The party spent two years crawling across broken glass to take down a presidency.

By 

With one big difference, the Democratic Party, since the day Donald Trump won the 2016 election, has looked like the killer android at the end of “The Terminator.”
Its flesh burned off, the Terminator’s endoskeleton continues to pursue Sarah and Kyle into a labyrinthine factory. A bomb blows off the Terminator’s legs, but the android still won’t stop. It drags the top half of its body across the floor and with its dying hand tries to crush Sarah, until a hydraulic press finally puts out the last blinking red light in its eyes.
The big difference? The Terminator was a programmed robot, while the Democrats, in theory, possess actual human intelligence. Beyond that, I’m hard put to see the difference between the relentless android and Jerry Nadler, Adam Schiff, Tom Steyer or any of the other anti-Trumpers and NeverTrumpers who for two years have crawled across broken glass to terminate this presidency.

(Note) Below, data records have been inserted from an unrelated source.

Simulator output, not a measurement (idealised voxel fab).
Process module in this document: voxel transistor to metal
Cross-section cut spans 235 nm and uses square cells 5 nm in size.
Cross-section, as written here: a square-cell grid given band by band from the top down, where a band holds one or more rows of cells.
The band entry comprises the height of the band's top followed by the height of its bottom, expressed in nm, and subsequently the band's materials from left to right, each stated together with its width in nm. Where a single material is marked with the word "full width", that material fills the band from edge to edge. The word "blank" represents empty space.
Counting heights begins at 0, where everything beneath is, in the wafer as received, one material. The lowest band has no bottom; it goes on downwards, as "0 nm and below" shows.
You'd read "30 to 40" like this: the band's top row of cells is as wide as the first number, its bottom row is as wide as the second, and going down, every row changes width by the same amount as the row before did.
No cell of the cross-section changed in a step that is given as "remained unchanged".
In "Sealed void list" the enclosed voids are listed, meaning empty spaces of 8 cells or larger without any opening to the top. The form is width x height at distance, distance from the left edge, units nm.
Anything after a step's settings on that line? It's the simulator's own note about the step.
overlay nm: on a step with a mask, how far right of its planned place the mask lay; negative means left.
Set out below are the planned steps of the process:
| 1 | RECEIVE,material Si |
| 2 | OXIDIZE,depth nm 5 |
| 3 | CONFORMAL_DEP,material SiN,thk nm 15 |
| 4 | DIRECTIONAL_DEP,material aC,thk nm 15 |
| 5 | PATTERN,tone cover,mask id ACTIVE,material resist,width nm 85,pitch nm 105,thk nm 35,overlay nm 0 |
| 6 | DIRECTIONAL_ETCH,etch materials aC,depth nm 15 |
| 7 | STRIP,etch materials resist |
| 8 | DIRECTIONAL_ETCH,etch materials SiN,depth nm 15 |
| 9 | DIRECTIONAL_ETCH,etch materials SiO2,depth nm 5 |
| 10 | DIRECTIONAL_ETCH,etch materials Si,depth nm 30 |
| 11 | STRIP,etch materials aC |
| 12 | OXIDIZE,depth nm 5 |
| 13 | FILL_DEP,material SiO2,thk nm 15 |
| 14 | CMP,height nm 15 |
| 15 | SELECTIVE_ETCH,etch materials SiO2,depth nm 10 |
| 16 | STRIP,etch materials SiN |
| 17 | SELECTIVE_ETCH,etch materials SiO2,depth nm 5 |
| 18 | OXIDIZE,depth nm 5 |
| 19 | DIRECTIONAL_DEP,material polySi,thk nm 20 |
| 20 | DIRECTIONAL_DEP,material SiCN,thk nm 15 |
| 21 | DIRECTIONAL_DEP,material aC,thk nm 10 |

One may reasonably ask: What was that all about? That the opposition simply wanted to “get Trump” is an insufficient explanation for the scale of this obsession. Nor is it sufficient to say the opposition emerged from Mr. Trump’s rhetoric about immigrants and such.
None of that explains why so many once-sober Federal Bureau of Investigation bureaucrats went rogue in 2016. It doesn’t explain why after the election professional Democrats formed themselves into what they called “the Resistance,” as if suddenly they’d all become characters in “Les Misérables.”
Something snapped in the opposition’s psyche. They started wailing about “our democracy.” The panic over this presidency became Trump Derangement Syndrome.
A point arrived in the past year when any serious observer could have sensed that the Russian collusion narrative was losing elevation. The Beltway media divisions had chased the story’s Russia strands since January 2017 but failed to push it past peripheral figures in the Trump orbit, such as George Papadopoulos, or Roger Stone’s fever swamps.
You would have thought the Democrats might have started months ago to prepare their side for a soft landing. Instead, they took their midterm election success, with anti-Trump sentiment evident in many suburbs, as proof—however disconnected from political logic—that Robert Mueller’s prosecutors would deliver the president to them on a platter.
Now what? In the past 48 hours, some Democrats have started to recover from the Mueller neutron bomb. Speaker Nancy Pelosi is attempting to “pivot” to health care. Rep. Hakeem Jeffries, chairman of the House Democratic Caucus, is promoting its For the People agenda, which virtually no one has heard of.
The Pelosi pivot makes sense—unless Trump Derangement Syndrome is a habit that can’t be kicked. Is Rachel Maddow now going to do nightly riffs on the details of For the People? I don’t see a lot of late-night laughs in Rep. Rosa DeLauro’s pay-equity bill.
There may be one rationale for restarting Trump derangement with House hearings on whatever obstruction-of-justice crumbs the Mueller report reveals: It likely would enrage Mr. Trump and move him off the high of his Mueller win and back into the gutter with Messrs. Nadler and Schiff. Mrs. Pelosi knows how to play good-cop/bad-cop.
As to the media, they’ll be back. Watch for CNN’s Jim Acosta to test the Trump temper eventually. The not-crazy goal of reviving Mr. Trump’s road rage would be to separate him from the disaffected suburban voters who this week are giving him a second look.
Meanwhile, the AOC Effect isn’t going to disappear. If little else, Rep. Alexandria Ocasio-Cortez has proved that a tension now exists in politics between traditional policy substance and social-media emoting. Social media gets prime time. Straight policy gets next to nothing.
Still, Mitch McConnell’s forcing Senate Democrats into an embarrassing “present” vote on AOC’s Green New Deal suggests social-media pipe dreams aren’t ready yet for the reality of congressional vote-counting.
But what Congress does may be diminishing in importance if the big prize is winning the presidency, which itself is becoming more dependent on shaping mass opinion by using the skill sets of social media—and all that implies for our politics. Especially for the Democrats.
One thing it implies is you don’t have to be substantive or even serious. See the Beto O’Rourke phenomenon. His candidacy seems to be about attaching his persona to a political demographic whose main concern is feeling good about feeling good about themselves—and various vague beliefs. He didn’t originate the idea.
It also implies that a Democratic presidential candidate must conform to social media’s progressive values, on display this week in Joe Biden’s incredible grovel about how “the white man’s culture” has “got to change.”
One verity in our politics existed before the Mueller era and remains: Donald Trump is the incumbent U.S. president. History shows incumbent presidents are very hard to defeat. Defeating this one, derangement and all, just got harder.